Making disciples, not clones
As Christians we are commissioned to "go make disciples." Certainly replicating oneself is part of that process. Or is it?
The word replicate reminds me of the food replicators in the world of Star Trek. Replicators, using some mystery science, take microscopic particles and turn them into facsimiles of real food. They have the same smell, taste and look of the real thing, but they lack substance. The resulting product is ready-to-eat at a touch of a button. No fuss, no muss, no effort needed on the part of the user. If only replicating oneself was that easy!
Sometimes discipleship models look more like cloning; taking a piece of the original and growing it in isolation, under very controlled conditions. The end result is a carbon-copy of the original, down to the micro level. These programs can churn-out reliable copies of the original standard, but the participants' uniqueness and personality are lost in the process.
Discipleship is good, and is needed to grow God's kingdom, but there's the matter of how. The way we disciple will affect the kind of disciples we release back into the world. When you've poured yourself into a young person, listening to their fears and anxieties, giving counsel and cheering them on, they should be empowered to face the future. They should have a firm foundation and be people of integrity and substance. They should know who they are and not feel pressured to conform to someone else's ideal. God created them on purpose and to deny their individuality is to deprive the world of a gift.

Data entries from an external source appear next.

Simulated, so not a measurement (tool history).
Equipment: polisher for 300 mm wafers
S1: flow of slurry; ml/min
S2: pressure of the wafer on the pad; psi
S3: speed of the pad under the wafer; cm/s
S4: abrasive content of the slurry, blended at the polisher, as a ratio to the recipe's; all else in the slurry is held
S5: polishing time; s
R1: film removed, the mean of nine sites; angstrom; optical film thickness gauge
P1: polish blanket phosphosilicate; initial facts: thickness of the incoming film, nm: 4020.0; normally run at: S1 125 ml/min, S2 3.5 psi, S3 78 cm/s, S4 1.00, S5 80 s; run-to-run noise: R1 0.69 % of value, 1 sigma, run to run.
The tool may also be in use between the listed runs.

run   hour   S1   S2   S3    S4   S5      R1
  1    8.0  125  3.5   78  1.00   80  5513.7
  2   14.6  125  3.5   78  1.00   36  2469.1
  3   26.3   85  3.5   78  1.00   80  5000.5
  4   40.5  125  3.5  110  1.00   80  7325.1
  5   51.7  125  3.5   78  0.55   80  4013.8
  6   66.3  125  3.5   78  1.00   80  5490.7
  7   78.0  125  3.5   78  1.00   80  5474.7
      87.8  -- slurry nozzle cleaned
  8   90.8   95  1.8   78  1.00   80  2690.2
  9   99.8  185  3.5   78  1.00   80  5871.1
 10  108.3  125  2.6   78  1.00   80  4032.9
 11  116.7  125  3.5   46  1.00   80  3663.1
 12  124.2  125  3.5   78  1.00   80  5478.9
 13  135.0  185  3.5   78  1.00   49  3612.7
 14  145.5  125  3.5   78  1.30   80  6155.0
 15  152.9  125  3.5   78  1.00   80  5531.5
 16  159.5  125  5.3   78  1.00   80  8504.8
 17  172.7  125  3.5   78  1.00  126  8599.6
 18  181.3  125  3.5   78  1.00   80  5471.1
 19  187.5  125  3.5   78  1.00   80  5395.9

Having a solid discipleship curriculum is a good thing, but programs in and of themselves don't disciples make. Like making a meal, there are hours and hours of work and intention invested into the food before it reaches the table. Using a workbook or video series to disciple someone is like using a replicator to make a meal. The substance isn't there because the personal effort hasn't gone into it. Discipleship books are tools to help someone walk alongside a mentee, nothing more.
I wish I could lead a 6 week class and release disciples into the world like little clones. True discipleship takes time and isn't a quick fix. People need to walk-out their faith alongside someone else. We need a listening ear and shoulder to cry on. We need to be seen and affirmed for the flawed person we are. And as much as we need it for ourselves, we as Christians need to be that person for someone else. The call to disciple isn't restricted to those who are in full-time ministry, or even for those who have "made it." The call is for everyone who calls Jesus Lord. And if we answer that call, we will make beautifully flawed disciples, not clones.